Live (Tax-)Free or Die

Now that the value of e-tailing stocks has receded, Congress is moving in for the kill.

A bill to extend the moratorium on Internet sales taxes has stalled in the Senate, and my guess is a bill to allow such taxes (along with taxes on mail order goods) will be passed next year.

Congress has to act on the sales tax issue because of past Supreme Court rulings. Federal approval is needed for states to cross their own lines and grab money out of others’ pockets including merchants’ pockets.

Rather than bemoan how we lost this fight or complain about its paperwork burden, I’m going to, in the best Internet tradition, talk about how you can get around it.

The dodge being used is that merchants across the country will impose the tax based on where the buyer is, ending the canard that this is a business tax and not a personal tax. (It’s all in the name of “fairness,” claims tax-and-spend advocate Ernest Istook of Oklahoma.) But tax rates vary greatly, and in five states the rate is zero.

So let’s look for your new home.

You can choose to live in Alaska, Delaware, New Hampshire, Montana, or Oregon. Of course, you don’t actually have to live there. You can move virtually.

Do you live in New Jersey, Virginia or New York? You’re in luck. Just get a Delaware-based ISP and an “address” (a postal drop) in nearby Delaware and start buying. You can visit your stuff later, or have UPS deliver it.

Did the republican governor claim that’s a tax dodge and threaten to go after you? OK, rent a room in a nice hotel when it’s time for your big shopping spree. The Hotel du Pont is very nice. The Inn at Montchanin is on the National Register of Historic Places, but call ahead and make sure their modem ports are OK. Now, shop until you drop and have it delivered to the lodge while you vacation.

Don’t think this makes sense? Rhode Island has a seven percent state tax levy, and when you add local taxes, many places charge even higher rates. If you spend $10,000 in Rhode Island you just saved $700, more than the cost of your Delaware (or New Hampshire) vacation. Room service, anyone?

I can see this becoming a regular business. Let’s incorporate in Oregon for those California residents. Let’s start a business in New Hampshire live free or die.

Think the states will still stop you? Don’t bet on it. People have been traveling to avoid sales taxes for years. And while some merchants might raise prices (and profits) to compensate for their lack of tax, remember that when you dodge taxes, you can virtually shop anywhere the rate is defined by where you are, not where the store is.

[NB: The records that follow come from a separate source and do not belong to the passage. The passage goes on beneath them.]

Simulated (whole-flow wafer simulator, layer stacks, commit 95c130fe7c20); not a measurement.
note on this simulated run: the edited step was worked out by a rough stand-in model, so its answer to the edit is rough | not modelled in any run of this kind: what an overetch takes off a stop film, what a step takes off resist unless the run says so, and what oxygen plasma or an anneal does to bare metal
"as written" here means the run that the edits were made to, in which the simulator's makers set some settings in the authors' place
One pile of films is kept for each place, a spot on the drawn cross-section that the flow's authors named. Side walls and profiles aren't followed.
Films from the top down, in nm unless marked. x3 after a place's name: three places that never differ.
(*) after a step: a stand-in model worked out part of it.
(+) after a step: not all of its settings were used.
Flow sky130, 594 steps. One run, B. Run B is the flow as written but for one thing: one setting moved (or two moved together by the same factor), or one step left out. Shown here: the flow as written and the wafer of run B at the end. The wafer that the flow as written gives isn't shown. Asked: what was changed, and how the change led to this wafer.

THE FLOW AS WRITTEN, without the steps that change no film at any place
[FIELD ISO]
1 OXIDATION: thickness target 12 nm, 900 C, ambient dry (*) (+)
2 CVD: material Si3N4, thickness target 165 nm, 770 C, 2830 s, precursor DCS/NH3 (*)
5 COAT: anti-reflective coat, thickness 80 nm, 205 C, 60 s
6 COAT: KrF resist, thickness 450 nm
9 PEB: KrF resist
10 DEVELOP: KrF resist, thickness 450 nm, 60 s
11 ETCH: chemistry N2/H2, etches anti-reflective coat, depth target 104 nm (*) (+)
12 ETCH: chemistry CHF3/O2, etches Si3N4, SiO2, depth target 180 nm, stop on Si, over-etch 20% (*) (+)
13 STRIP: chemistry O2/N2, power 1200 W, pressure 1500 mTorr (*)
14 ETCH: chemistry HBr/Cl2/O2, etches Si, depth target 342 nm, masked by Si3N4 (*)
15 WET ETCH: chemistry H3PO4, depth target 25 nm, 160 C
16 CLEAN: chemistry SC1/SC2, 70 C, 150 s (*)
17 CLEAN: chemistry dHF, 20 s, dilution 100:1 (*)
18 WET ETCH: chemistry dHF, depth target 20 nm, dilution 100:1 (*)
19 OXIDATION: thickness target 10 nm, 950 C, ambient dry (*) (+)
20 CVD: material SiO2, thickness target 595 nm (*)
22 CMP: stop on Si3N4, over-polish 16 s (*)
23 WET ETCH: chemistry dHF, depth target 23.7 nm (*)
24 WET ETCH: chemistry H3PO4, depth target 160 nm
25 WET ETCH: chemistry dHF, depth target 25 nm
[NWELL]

There’s one more thing. The fight isn’t over yet. Sales taxes are the most regressive taxes we have (poor people spend most of their income, rich people save most of theirs), so it’s most popular in conservative precincts where an anti-tax political argument is most effective.

This means it’s still possible to get rid of the offending politicians. Every member of the U.S. House is up for re-election this year, and so are most state legislators. It’s time to see just how powerful the Internet really is as a political medium.